Become the leader in the conversation: getting someone to introduce their self.
Be aware of your intentions, and what you want to know from the person you are speaking with. When we have genuine curiosity we are much more likely to absorb information, therefore we will learn better.
Where are you from? / Where do you come from? / What country are you from? / What country do you come from?
There are many options to say the same thing in English. Using ‘what’ normally refers to an object, situation or circumstance, whereas ‘where’ is for a place, area, location.
I’m from … / I come from …
Try to respond using the same words in the question asked, e.g. ‘Where do you come from’ ‘I come from America’. This will help you to learn and remember how to ask the questions yourself.
What is your nationality?
I am … / My nationality is …
More than one nationality
I am … and … / I have … nationalities, they are … and …
This question is not asked as much, but it is possible for you to hear this in an English conversation.
Where do you live/reside? / Where are you living/residing?
I live in …
You will learn more if you have a sincere interest in the conversation. To help this, think about what you want to know about the person you are talking to, or what they might want to talk about.
What do you like to do? / What are your hobbies?
I like surfing / I like to surf
I enjoy … / I love … / My favourite activities include …
It is polite to ask someone the same question back to them, for example…
What do you like to do?
I like painting, and I love to watch movies, and you?
Me too! I love painting.
A real exchange or conversation is when there is speaking from both sides, showing interest through back and forth questions. Therefore, it is important to know how to feel confident speaking from both sides of questions and answers.
If possible, try to relate to the person to whom you are talking, let them know if you have something in common or a similar experience.
Where? What? Why? When? How? Who?
These are open question words, giving the person you are speaking with the opportunity to provide more information about themselves. Usually followed by the verb ‘to be’ or ‘to do’ and then the subject.
Where (question) is (verb) your (person) family (subject) from?

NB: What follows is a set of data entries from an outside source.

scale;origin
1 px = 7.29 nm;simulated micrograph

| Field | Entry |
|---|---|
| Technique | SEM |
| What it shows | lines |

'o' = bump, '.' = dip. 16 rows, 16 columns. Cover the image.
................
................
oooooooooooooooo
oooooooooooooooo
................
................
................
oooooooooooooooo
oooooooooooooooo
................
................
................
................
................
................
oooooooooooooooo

Alternatively, you can choose the format to be question, subject, verb, person.
What (question) country (subject) are (verb) your (person) family from?
Another option is to finish the question with a verb.
What sport do you like to play? Where do you like to walk?
It is beneficial to have a good understanding of sentence structure.
It’s important to recognise that you took the time to practice this and learn, if you have the motivation to make an effort, you will find you learn better.